Design Still Matters
Take a look at your phone. Check out your lock screen. Notice the banners, the icons, the many directions you can swipe to change your screen into something new where you're bombarded with more information. Now jump to the home screen. You probably have a series of icons with intense and jarring colors, each one more vivid than the rest. Move from page to page, and you'll see an unending barrage of choices, each one vying for your attention.
Now go back in time, and think about your first phone. I can hear that familiar ringtone already.

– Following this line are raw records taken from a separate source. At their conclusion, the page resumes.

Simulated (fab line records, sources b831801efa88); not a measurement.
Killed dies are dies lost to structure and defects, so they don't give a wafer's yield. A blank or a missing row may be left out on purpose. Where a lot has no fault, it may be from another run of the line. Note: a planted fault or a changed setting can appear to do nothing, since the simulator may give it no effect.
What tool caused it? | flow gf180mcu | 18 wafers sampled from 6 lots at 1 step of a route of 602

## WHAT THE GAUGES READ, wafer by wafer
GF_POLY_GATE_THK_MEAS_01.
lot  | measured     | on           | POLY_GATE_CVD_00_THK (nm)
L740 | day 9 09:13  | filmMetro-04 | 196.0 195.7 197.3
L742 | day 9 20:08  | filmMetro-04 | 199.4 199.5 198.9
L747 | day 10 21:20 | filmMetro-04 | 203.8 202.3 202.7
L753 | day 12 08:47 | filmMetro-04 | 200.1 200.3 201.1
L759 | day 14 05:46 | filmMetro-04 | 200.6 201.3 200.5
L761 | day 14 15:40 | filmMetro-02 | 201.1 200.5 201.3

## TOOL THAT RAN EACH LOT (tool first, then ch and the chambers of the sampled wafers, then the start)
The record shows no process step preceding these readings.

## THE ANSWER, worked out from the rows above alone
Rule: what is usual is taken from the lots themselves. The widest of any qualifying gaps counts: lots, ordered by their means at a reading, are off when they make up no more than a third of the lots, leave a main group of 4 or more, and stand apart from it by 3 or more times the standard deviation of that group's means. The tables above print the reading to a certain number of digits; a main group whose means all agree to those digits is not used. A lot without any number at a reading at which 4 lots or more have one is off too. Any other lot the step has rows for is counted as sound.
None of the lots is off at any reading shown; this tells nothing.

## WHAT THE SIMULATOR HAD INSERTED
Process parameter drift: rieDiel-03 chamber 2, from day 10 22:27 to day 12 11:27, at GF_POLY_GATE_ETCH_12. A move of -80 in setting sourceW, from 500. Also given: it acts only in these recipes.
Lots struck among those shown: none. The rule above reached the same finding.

Suddenly you can feel the weight falling off your back. It's like you remember how simple life was back then, yet somehow you still got everything done. How did that basic of device, with only 2 features - calling and texting - somehow make us more productive, but not as stressed?
"With great power comes great responsibility."
Yes, I'll quote pop culture to make a point, but the underlying premise here has never been more true. As we ride along this meteoric exponential curve that is our current technology revolution, we're facing our own reflection in the mirror and asking ourselves what we're capable of and what we should build. We're at a time where people like Elon Musk can speak an idea into existence and bring it to life within a matter of months.
But there's a cost.
When gone unchecked, we don't know our own power, and when we design without careful consideration, we end up worse off than when we began.
I live in New York City, and one of my favorite and most recurring pastimes is watching everyone on their morning commutes, staring down at their devices. There's almost no other place on Earth where you can observe the leaders of modern humanity in such a vulnerable position. These are the individuals aiming to change the world and lead our species into an era of unparalleled greatness and potential.
And they're mindlessly scrolling through their phone, rearranging their icons, rapidly scrolling through social media, or nervously reviewing their device settings. It's as if they're looking for some great answer to the universe within the confines of a 5-1/2 inch screen. It's really quite humbling and embarrassing.
So how did we fall from being aided by our digital devices to being enslaved by them only a decade later?
It's in the design.
Software design is nothing new, engineers have been duking it out over the years, whether it's command line interface vs. graphical interface, mouse vs. touch input, or open file structure vs. closed file structure. And now we stand at another crossroad. What is the ideal mobile experience?
The truth is, software developers have overloaded our devices with so much excess junk and noise, that we no longer feel we're in control of our devices.
If that doesn't scare you, then you're probably living on a ranch with a land phone.
The current dilemma is not "how do we do more" - it's "how do we do it simpler, better, easier"? Software development has exploded so much in the last few years that you can find hundreds of apps for any given task. We're just throwing things at the wall and seeing what sticks. We're the pack of drivers zooming past the pace car before ever seeing the course.
We need more thoughtfulness, more intention, more focus. We need to say no to 1000 things for every 1 thing we make. We need an interface that instills peace, not restlessness. We have to consolidate the myriad of choices into a simple workflow so that we can understand our devices completely. This means reflecting on your exact digital needs, choosing wisely, and cutting out the rest.
And maybe, someday, I'll see fewer commuters vacantly poking around on their devices, looking for something they'll never find, and instead focus confidently ahead, grounded in the belief that they can make a difference, and that their technology will be the trusted friend to get them there.
And maybe, someone bring back that old ringtone, I think we all miss it a little bit.